Five years on Gaza's children remain targets

Jan 30, 2014
UN Secretary-General Ban Ki-moon addresses a press conference in the Gaza Strip on January 20, 2009, in front of a UNRWA warehouse building damaged by Israeli attacks during Operation Cast Lead. (UN Photo/Eskinder Debebe)

Despite damning evidence of war crimes, the US government played a role in blocking international efforts to hold Israel accountable. The resulting impunity has enabled Israel to continue its oppressive policies in Gaza where children undoubtedly remain targets, writes Brad Parker in Al-Jazeera.

Ramallah, January 30, 2014­—Hala Ahmad Salman Abu Sabikha, 2, was killed in her yard when an Israeli tank targeted her home in Al-Mughazi refugee camp, central Gaza, on December 24, 2013. Israeli soldiers shot Adnan Abu Khater, 16, in the leg with live ammunition on January 2, 2014, and he died the following day. Mohammad Rafiq Shinbari, 17, was shot and wounded in the leg with live ammunition on December 15.

These were cases of the recent cross-bodrer violence which resulted in fatalities and injuries to children.

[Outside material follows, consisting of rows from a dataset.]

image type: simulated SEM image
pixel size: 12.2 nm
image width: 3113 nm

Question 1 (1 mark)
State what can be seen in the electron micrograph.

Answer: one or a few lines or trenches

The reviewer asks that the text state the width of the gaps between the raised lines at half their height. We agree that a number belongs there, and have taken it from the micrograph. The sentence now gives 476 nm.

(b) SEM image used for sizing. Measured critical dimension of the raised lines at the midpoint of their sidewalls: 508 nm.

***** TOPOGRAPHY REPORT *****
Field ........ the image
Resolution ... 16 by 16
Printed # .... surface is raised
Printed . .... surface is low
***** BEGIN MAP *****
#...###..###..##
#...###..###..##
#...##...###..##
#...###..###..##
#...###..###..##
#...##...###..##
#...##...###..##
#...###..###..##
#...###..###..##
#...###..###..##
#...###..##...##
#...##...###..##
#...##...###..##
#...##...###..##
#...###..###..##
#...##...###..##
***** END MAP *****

It has been five years since Operation Cast Lead, a 22-day Israeli military offensive in Gaza which took place between December 27 and January 18, 2008 and claimed the lives of at least 1,400 Palestinians, including more than 350 Palestinian children.

Despite damning evidence of war crimes, the US government played a role in blocking international efforts to hold Israel accountable for serious breaches of international law. The resulting impunity has enabled Israel to continue its oppressive policies in Gaza where children undoubtedly remain targets.

On December 27, 2008, Israel launched an intensive aerial and naval bombing campaign throughout the Gaza Strip. A large-scale ground invasion followed the week after. The onslaught was arguably Israel's boldest military operation since the 2006 Lebanon war when it inflicted deliberate destruction to civilian infrastructure in Beirut's Dahiya neighbourhood, a Hezbollah stronghold.

Following the 2006 war, Major General Gadi Eisenkot stated: "What happened in the Dahiya quarter of Beirut in 2006 will happen in every village from which Israel is fired on." He added: "These are not civilian villages, they are military bases."

Two years later, Israeli military leaders put the "Dahiya doctrine" into action in the Gaza Strip by applying disproportionate force to inflict great damage to civilian infrastructure and neighbourhoods.

The devastating impact on children in Gaza was immediate. On December 29, 2008, five girls from the Balousha family (aged 4 - 17) were killed in their home when Israeli airstrikes targeted a nearby mosque in the densely populated Jabaliya refugee camp in North Gaza. On the same day in Rafah, the al-Absi family lost three sons (aged 4, 12, and 14) when their home was the target of an Israeli airstrike. These are only a few examples.

Human rights groups, including Defence for Children International Palestine, Al-Mezan Centre for Human Rights and Human Rights Watch, have documented cases of children killed and maimed in unlawful attacks; the destruction of civilian infrastructure such as schools and water and sanitation networks; the use of children as human shields; the unlawful use of white phosphorous in populated areas; and the arbitrary detention of children.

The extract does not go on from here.